The Development of digital and Internet technology brings new characters to data management. The data people face today is always versatile, unstructured and heterogeneous, so the schema-dependence makes conventional data management technologies fail to fit these characters nicely. As a new concept of data management, dataspace focuses on modeling the new characteristics of data. On the other hand, explosion of personal information made the management of personal data an urgent task. Besides large quantity, high heterogeneity is another characteristic of personal data, and this characteristic makes it natural to combine the research of dataspace and personal data management and reach to the topic of Personal Dataspace Management, which is the spirit of the OrientSpace prototype system --- A Personal Dataspace Management System.
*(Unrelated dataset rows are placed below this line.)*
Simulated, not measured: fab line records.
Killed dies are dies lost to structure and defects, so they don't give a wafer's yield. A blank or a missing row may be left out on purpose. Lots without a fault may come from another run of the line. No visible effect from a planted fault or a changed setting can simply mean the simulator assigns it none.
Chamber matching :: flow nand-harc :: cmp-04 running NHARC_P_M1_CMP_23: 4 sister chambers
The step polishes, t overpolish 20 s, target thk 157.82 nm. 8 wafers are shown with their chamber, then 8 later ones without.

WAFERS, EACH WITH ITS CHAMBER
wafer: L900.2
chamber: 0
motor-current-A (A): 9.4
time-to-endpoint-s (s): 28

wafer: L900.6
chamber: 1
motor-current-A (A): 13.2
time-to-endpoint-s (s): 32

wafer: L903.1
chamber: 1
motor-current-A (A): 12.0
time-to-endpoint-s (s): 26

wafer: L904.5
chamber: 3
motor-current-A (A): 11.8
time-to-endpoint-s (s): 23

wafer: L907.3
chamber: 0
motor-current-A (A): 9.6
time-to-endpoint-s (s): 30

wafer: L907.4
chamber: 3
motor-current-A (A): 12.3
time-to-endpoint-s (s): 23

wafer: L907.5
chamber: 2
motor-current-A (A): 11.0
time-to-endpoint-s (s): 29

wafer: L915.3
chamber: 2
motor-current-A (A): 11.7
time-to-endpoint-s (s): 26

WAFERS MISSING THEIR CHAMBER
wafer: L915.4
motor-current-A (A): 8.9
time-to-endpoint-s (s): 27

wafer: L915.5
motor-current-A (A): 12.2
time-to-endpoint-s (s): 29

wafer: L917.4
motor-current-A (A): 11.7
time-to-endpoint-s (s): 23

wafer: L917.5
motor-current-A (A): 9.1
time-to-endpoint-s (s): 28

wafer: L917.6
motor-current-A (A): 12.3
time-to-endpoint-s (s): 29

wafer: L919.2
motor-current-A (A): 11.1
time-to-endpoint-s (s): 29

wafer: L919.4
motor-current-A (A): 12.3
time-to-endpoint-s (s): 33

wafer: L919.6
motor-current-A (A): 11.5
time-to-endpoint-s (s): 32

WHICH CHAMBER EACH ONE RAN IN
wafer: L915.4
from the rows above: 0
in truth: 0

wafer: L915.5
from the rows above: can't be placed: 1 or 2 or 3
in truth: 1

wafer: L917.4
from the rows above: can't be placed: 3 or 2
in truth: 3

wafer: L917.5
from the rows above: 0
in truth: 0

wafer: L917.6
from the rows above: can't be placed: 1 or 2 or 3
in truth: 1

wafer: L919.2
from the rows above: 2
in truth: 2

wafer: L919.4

OrientSpace is built to help users to better manage personal data of large quantity and high heterogeneity. In our system, we try to discover and utilize association information as much as possible because we believe associations are valuable and important to users.. Particularly, we try to attack several research problems:
- flexible query ability over unstructured personal data.
- efficient management of heterogeneous personal data.
- enable lightweight pay-as-you-go personal data integration.
To understand why you want to try OrientSpace, consider how to solve the following problems with existing tools:
- You try to find a certain document, but you can't remember its name or exact text content, but only remember something related to it such as other files or e-mails.
- You acquired new information about a contact person (such as the history of its working place), and you try to fit the new attributes into the attributes available in "contact function" of the Outlook. But you will fail because the available attributes of the Outlook cannot be changed.
- You get a lot of work going on every day, and you hope to find the most important files for current work as quickly as possible. However, all you can do is to check the ¡°Recent Used Files¡±, but some of your desired files are not among the "Recent Used Files".
- You have so many tasks going on simultaneously. And files related to one task may span several directories so it always takes you a lot of time to locate desired files for a certain task.
OrientSpace is built to tackle problems in Personal Information Management including but not limited to those stated above.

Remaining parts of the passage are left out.